I looked up the definition of 'ideal' just to make sure I wasn't wrong and here's what I found:
A) "satisfying one's conception of what is perfect; most suitable."
B) "a person or thing regarded as perfect."
At the very least describing R as 'ideal' for phylogenetics shouldn't pass peer review without more supporting evidence / discussion. It's also fairly trivial to state that use of R may "allow a complete record of the steps taken in gathering, processing, and analyzing a given data set to be produced". That's true of any open source, well documented workflow, it's not special to R.
In my experience R is good for handling small, relatively 'downstream' phylogenetic data. For instance, objectively-speaking, R is not and likely will never be the key language/programme for computing phylogenies from raw data. It simply isn't 'speedy' enough. At best it can provide a wrapper around the specialised programs that do the actual hard work. Not one of PAUP, TNT, RAXML, MrBayes, RevBayes, BEAST, POY, MEGA, or anything else most people use to infer phylogeny are written in R.

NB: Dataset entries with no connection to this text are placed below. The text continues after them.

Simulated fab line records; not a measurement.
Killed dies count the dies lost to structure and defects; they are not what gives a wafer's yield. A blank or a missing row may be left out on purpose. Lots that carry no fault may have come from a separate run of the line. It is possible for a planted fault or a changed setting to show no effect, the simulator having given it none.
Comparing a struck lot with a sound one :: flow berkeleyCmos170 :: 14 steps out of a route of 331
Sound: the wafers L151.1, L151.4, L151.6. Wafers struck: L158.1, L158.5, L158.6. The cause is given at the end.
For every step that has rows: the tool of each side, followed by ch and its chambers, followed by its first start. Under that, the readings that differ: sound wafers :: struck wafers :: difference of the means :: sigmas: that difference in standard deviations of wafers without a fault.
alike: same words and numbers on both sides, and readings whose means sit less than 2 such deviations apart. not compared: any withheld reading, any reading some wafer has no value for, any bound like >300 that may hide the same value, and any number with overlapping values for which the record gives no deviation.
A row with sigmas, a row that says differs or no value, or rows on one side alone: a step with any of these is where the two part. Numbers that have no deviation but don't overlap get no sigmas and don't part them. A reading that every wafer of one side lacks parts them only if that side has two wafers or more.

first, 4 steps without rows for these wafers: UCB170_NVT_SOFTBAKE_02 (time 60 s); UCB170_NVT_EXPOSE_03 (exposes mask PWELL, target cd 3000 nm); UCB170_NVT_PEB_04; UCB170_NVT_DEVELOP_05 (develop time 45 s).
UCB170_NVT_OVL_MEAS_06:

In terms of sheer computational performance, perhaps Julia (3) might in future be a more promising language than R for phylogenetics? Phylogenetics packages are currently being built for Julia (4) and performance-wise it wouldn't surprise me if they were clearly superior to R equivalents. Admittedly Julia hasn't got a mature set of phylogenetics packages at the moment but you used the word 'ideal' and my point is in terms of performance R is demonstrably far from 'ideal' relative to implementations other languages! As I understand it, Julia is better for parallel computing and thus will perform faster permutations & bootstraps - key types of calculations performed in phylogenetics.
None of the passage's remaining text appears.